Airbnb Inc.'s co-founder said Thursday, on the eve of the implementation of legislation in Japan regulating the short-term rental of private homes, that he hopes to work with the government to make the rules simpler.
"Over the last several years, our hosts have had to operate in a grey area and now there're clear rules. We think (the new legislation) would actually empower many people to host," Nathan Blecharczyk, co-founder and chief strategy officer of the U.S. home-rental service giant, said in an interview with Kyodo News.
Airbnb previously listed private lodgings including those not registered with local municipalities. But ahead of the law's implementation, Airbnb had to cancel reservations for guests planning to stay at unregistered homes from Friday, when the law comes into effect.
The company said it has paid compensation to those affected. Total costs to deal with the cancellations amounted to 1.1 billion yen ($10 million), Airbnb said.
"We have made sure that we are following all of the rules. We do hope that there would be ongoing dialogue (between the government and home-rental service providers) so as to make sure that we have the simplest set of rules that can still be effective for what the government wants to achieve," he said.
The stricter rules, requiring property owners in Japan to register with local municipalities to rent out vacant homes or rooms to tourists and limiting their rental to 180 days per year, have stirred concerns that home owners may be discouraged from entering the market.
But Blecharczyk seemed to downplay that concern.
"We do expect in the long term that tens of thousands of hosts will become registered."
The legislation is designed to cope with a sharp increase in foreign visitors and shortage of accommodation ahead of the 2020 Tokyo Olympics and Paralympics.
Offering accommodation in private homes has been allowed in Japan, but under the Hotel Business Law a license was necessary. The new law requires keeping a registry of guests, maintaining hygienic conditions, and responding promptly to complaints from neighbors.
Blecharczyk said the Japanese market has "huge potential" ahead of the Olympics, and cited an Airbnb survey which found Japan was the top destination country in the Asia-Pacific region.
He said 17 percent of foreign visitors to Japan already book their accommodation through Airbnb, and noted that the government has set a goal of boosting the annual number of foreign tourists to 40 million by 2020 when Tokyo hosts the Summer Olympics, from over 28 million in 2017.
"Airbnb can play a big role in 2020," said Blecharczyk, noting that the company was the official accommodation partner for the 2016 Rio Olympics and 85,000 visitors stayed at Airbnb homes during the event.
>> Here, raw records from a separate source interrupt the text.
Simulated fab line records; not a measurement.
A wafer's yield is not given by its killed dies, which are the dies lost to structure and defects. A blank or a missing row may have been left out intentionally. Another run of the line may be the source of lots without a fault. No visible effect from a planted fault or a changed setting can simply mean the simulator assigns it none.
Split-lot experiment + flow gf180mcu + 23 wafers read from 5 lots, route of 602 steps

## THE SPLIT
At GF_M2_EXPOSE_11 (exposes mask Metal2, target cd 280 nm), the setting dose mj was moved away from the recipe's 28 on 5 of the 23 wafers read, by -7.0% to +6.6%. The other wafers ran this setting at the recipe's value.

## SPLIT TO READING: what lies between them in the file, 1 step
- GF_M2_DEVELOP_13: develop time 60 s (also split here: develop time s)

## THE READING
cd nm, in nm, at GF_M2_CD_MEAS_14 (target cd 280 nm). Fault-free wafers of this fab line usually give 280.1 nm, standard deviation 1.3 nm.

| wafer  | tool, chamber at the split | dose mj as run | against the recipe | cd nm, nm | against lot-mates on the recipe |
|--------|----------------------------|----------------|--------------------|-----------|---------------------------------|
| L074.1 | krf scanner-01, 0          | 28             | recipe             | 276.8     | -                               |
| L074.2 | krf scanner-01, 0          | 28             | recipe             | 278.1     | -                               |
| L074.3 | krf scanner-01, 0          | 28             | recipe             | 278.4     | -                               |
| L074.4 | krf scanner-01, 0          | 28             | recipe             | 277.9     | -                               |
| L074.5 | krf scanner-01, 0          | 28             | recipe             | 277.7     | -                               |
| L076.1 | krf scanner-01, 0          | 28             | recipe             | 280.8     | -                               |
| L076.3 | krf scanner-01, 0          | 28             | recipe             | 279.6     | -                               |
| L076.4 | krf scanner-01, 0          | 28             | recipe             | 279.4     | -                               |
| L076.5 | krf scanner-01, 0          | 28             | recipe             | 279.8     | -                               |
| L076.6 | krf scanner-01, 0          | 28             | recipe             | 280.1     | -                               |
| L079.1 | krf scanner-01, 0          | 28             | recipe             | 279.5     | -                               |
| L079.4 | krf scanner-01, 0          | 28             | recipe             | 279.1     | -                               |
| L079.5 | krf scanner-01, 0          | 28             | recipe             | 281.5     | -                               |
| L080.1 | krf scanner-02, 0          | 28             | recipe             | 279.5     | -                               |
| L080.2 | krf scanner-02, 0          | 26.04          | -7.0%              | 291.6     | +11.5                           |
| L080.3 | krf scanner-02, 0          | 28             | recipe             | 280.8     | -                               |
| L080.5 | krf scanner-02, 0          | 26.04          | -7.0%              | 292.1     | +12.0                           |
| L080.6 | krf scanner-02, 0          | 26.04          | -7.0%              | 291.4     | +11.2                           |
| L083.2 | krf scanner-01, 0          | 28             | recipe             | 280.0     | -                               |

Airbnb also said Thursday it has teamed up with 36 Japanese companies in various industries, including airline, security and financial companies, to strengthen its services for both hosts and guests. It will also introduce Airbnb Plus -- an upgraded version of the service which offers homes that have been inspected and verified by the company -- in Tokyo, Osaka and Kyoto this year.
Among the partners, Culture Convenience Club Co., the operator of the Tsutaya movie rental and bookshop chain, will start a point rewards program this year for users of Airbnb.